A government agency, however, faces no such pressure. No matter how much FEMA may be criticized or ridiculed for its failures to get aid to disaster victims in a timely fashion, there is no rival government agency that these people can turn to for the same service. Moreover, the people who run these agencies are paid according to fixed salary schedules, not by how quickly or how well they serve people hit by disaster. In rare cases where a government monopoly is forced to compete with private enterprises doing the same thing, the results are often like that of the government postal service in India:

When Mumbai Region Postmaster General A.P. Srivastava joined the postal system 27 years ago, mailmen routinely hired extra laborers to help carry bulging gunnysacks of letters they took all day to deliver.

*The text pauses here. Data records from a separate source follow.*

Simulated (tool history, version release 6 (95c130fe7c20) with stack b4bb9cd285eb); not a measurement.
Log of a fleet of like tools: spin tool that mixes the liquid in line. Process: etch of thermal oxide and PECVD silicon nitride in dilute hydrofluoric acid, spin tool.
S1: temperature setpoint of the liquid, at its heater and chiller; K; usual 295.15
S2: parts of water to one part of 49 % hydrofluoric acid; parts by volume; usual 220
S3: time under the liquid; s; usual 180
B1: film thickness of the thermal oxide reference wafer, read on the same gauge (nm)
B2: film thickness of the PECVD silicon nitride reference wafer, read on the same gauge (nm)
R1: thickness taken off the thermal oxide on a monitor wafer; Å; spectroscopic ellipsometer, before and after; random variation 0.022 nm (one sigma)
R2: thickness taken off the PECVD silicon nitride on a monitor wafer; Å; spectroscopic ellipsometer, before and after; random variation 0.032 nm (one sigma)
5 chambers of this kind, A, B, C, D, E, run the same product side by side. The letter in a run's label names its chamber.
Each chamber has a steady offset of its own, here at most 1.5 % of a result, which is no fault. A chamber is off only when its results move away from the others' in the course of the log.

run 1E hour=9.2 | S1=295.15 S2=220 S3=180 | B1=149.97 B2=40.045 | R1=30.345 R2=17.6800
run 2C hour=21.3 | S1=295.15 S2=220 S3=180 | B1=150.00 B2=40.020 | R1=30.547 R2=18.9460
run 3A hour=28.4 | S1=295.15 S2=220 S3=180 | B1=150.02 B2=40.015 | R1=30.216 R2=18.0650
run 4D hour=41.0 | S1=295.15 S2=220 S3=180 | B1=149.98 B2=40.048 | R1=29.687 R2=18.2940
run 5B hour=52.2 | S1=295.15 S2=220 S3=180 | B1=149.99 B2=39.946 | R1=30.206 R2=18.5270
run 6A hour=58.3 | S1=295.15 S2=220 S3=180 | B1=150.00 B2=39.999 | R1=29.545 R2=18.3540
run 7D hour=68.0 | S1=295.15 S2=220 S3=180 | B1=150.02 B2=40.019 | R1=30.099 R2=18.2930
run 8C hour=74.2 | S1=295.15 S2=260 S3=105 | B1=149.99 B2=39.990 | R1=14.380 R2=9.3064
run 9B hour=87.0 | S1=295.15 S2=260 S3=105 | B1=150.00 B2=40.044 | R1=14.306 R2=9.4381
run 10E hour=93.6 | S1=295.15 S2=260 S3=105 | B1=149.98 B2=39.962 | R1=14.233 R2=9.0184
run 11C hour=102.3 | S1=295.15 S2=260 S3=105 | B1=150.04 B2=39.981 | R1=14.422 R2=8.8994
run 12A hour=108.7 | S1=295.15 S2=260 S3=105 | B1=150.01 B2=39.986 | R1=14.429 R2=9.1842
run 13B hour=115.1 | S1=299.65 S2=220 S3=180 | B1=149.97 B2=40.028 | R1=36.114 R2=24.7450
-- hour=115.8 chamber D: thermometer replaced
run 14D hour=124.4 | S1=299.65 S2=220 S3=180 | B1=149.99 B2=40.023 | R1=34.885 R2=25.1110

Today, private-sector couriers such as FedEx Corp. and United Parcel Service Inc. have grabbed more than half the delivery business nationwide. That means this city's thousands of postmen finish their rounds before lunch. Mr. Srivastava, who can't fire excess staffers, spends much of his time cooking up new schemes to keep his workers busy. He's ruled out selling onions at Mumbai post offices: too perishable. Instead, he's considering marketing hair oil and shampoo.

India Post, which carried 16 billion pieces of mail in 1999, carried less than 8 billion pieces by 2005, after FedEx and UPS moved in. The fact that competition means losers as well as winners may be obvious but that does not mean that its implications are widely accepted. For decades, a succession of low-price retailers have been demonized for driving higher-cost competitors out of business. The Robinson-Patman Act of 1936 was sometimes called “the anti-Sears, Roebuck Act” and Congressman Patman also denounced those who ran theA& P grocery chain. In the twenty-first century, Wal-Mart has inherited the role of villain because it too makes it harder for higher-cost competitors to survive. Where, as in India, the higher-cost competitor is a government agency, the rigidities of its rules — such as not being able to fire unneeded workers — make adjustments even harder than they would be for a private enterprise trying to survive in the face of new competition.

A New York Times reporter in 2010 found it a “paradox” that a highly efficient German manufacturer of museum display cases is “making life difficult” for manufacturers of similar products in other countries. Other German manufacturers of other products have likewise been very successful but “some of their success comes at the expense of countries like Greece, Spain and Portugal.” His all too familiar conclusion: “The problem that policy makers are wrestling with is how to correct the economic imbalances that German competitiveness creates.” Since the producer of a better or less expensive product almost invariably gains customers at the expense of other producers, the concerns of policy-makers seem to fit Adam Smith's description of politicians paying “a most unnecessary attention” to market transactions that would go better without them.